Okra: A Southern summer treat
Beautiful hibiscus flowers, tall strong stalks, large prickly leaves and elongated green fruit are all a part of this Southern staple.
Growing up, I watched my grandfather and father grow and pick Louisiana Green Velvet okra. They would wear long sleeves while walking through the jungle of stalks and leaves picking buckets of this velvety smooth vegetable. I begged to help, but when I was finished, I ran inside and washed off my arms because they were itching from contact with the leaves. That night, my mother would stir fry this delicious treat and we would eat until there were no leftovers. As an adult, I went to every feed store I could find searching for Louisiana Green Velvet okra seeds, but could find none. I asked my father if he had any extra because I knew that he and my grandfather saved their seeds from year to year. Thankfully he did, so I planted some and continue the tradition.
Okra is in the hibiscus family and is very easy to grow in our area. Okra grows three to six feet tall depending on the variety. Before planting, choose an area that receives full sun and has well-drained, fertile soil. Okra seeds should be planted in the ground one inch deep and three to five inches apart in rows that are 36 to 48 inches apart. Planting dates are flexible depending on the weather but usually occur from April 1 – July 15. If the seeds do not germinate well, they can be soaked overnight. I usually plant mine in wet soil. Seedlings should be thinned to 15 to 24 inches apart. When I thin my seedlings, I dig them up and transplant them to places where seeds did not germinate. Okra is sensitive to being moved, so as much dirt as possible should be kept around the roots, and they should be watered well. The transplants will look wilted for a day or two, but they should perk up and grow nicely. According to the Texas A& M AgriLife Extension Service, the best varieties for our area are Clemson Spineless, Louisiana Green Velvet, Dwarf Green, Emerald and Long Horn.
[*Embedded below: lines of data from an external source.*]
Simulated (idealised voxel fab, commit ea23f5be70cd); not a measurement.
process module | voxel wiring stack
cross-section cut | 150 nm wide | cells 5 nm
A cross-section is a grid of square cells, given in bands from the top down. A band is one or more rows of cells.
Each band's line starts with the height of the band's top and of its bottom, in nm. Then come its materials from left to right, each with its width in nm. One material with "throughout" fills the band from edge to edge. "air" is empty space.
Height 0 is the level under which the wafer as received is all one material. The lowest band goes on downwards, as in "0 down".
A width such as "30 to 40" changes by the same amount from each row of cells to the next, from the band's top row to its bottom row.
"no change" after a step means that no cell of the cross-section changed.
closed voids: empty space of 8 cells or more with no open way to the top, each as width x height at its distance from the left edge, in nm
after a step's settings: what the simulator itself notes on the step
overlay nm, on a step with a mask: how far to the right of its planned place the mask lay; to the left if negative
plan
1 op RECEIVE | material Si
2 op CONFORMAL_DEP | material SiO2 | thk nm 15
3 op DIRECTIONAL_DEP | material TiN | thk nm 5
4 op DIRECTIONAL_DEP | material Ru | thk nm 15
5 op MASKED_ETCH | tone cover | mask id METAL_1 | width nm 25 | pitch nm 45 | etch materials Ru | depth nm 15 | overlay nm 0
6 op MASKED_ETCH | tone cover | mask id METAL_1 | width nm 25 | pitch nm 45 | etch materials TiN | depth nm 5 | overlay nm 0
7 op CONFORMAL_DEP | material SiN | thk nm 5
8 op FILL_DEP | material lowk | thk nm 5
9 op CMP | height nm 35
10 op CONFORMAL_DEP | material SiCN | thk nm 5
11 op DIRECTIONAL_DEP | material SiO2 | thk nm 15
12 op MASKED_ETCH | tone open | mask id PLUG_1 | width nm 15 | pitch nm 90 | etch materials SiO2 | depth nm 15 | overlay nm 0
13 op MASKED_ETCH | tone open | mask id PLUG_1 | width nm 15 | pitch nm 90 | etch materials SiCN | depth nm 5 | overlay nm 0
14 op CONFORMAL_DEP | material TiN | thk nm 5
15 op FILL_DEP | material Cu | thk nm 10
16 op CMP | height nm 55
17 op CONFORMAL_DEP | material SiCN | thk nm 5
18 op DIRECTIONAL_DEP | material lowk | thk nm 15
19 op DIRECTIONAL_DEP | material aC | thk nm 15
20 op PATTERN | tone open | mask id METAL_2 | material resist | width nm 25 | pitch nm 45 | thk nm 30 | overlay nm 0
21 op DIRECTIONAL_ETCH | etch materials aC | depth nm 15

When harvesting okra, the smaller pods, less than five inches, are the tenderest. If the pods are allowed to grow too large, they will be harder to pick and too tough to eat. If the plants begin to slow in their production, one-third of the plant can be pruned. This allows side shoots to form and produce more okra. My grandfather used to prune his okra back every year in order to get a second crop. To save seeds, a few pods should be left on the stalk until they turn brown.
Okra can be prepared many different ways. Some people put it in gumbo and other soups, others fry it or cook it with tomatoes. My favorite preparation is stir fried. To stir fry okra, cut it up into small (quarter-inch) size rounds and shake it in a plastic bag with cornmeal and the seasoning of your choice. Then stir fry it in a skillet with several tablespoons of hot oil until it is browned and tender.